Cole is a rising star at a sobering time for Colorado Republicans in the wake of a trouncing that arguably has left their party at something of a crossroads.
Colorado Politics: Republicans were shellacked last November by every measure, an outcome that has been analyzed ad infinitum. So, where do the state’s Republicans go from here? To the extent the election was a game-changer, what has to be the new Republican ground game in a purple state that, at the moment, is looking blue?
Daniel Cole: He didn’t coin it, but it was President Barack Obama who popularized the word you used, “shellacked,” in somber remarks the day after the 2010 midterms. The Democrats had lost 63 House seats in the worst congressional drubbing since 1938. Yet Obama went on to win re-election in 2012, and today Nancy Pelosi is once again speaker of the House.
My point is that, yes, Colorado Republicans got steamrolled in 2018, and yes, we emphatically need to get our act together, but the 2018 election didn’t signal a permanent change in Colorado’s status. The pendulum swings.
The Republican Party will bounce back in Colorado because, despite last November, ultimately we represent the values of Colorado’s people and these elected Democrats don’t. We stand for better jobs, better schools, better roads, better health care. Coloradans didn’t vote for a de facto oil and gas ban, national popular vote or family leave tax incompetently disguised as a fee, but that’s what this new Legislature is giving them. It’s only a matter of time until voters say, “This isn’t why we elected you, Democrats. You know what? You’re fired.”
As for our ground game, I’ll compliment Democrats’ intelligence by assuming they would pay more attention if Republicans revealed our strategy in the newspaper than Republicans did when Jared Polis, quoted in “The Blueprint,” explained how he was taking over Colorado.
CP: You worked closely with former state party Chair Jeff Hays to make the party relevant in a state where both major parties have been eclipsed by an evolving political environment. Owing in part to campaign-finance laws that have put the brakes on party influence as well as on candidates’ own fundraising efforts, what role will the state GOP play as an apparatus in helping stage a comeback?
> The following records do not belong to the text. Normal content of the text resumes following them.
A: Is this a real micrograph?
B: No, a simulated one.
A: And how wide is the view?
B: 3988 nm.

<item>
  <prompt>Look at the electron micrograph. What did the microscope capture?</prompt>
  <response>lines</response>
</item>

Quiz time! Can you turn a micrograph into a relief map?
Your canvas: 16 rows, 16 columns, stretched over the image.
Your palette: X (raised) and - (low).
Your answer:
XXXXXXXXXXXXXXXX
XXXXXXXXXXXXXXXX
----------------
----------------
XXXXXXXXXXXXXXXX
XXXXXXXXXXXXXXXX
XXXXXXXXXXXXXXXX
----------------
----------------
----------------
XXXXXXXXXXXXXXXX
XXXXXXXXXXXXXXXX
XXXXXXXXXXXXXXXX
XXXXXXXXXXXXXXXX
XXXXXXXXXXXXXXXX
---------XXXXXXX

Cole: Jeff Hays was a superb chairman. He did everything humanly possible to hold up the ceiling as it caved in. I think Congressman Ken Buck will be another strong chairman, hopefully in a more favorable environment. Creating that more favorable environment is now part of my mission at the Senate Majority Fund.
The campaign finance regime in Colorado does hamstring parties and guide money into independent expenditure committees and 501(c)(4)s, but the party proper still has an important role to play. It serves as the Republican face in the media and in that way shapes public perception. It deploys a large, maybe even huge, number of volunteers to knock doors and make phone calls.
One metric of the party’s importance is that despite Colorado’s suffocatingly low contribution caps, it continues to raise substantial sums. No one should discount the parties when analyzing the state’s political scene.
CP: You recently moved on from your post with the state party to take charge of the Senate Majority Fund — one of those shadow organizations that arguably pull a lot of the strings, write the checks and call the shots for both major parties nowadays. Where do you plan to take the majority fund in hopes of reorienting the state’s current political climate?
Cole: Let me correct a common misconception. The Senate Majority Fund is not a “shadow organization.” As an independent expenditure committee, we report every contribution and expenditure to the Colorado Secretary of State. We’re completely transparent. Now if you want to say we call all the shots, that’s not true, but it doesn’t hurt my reputation.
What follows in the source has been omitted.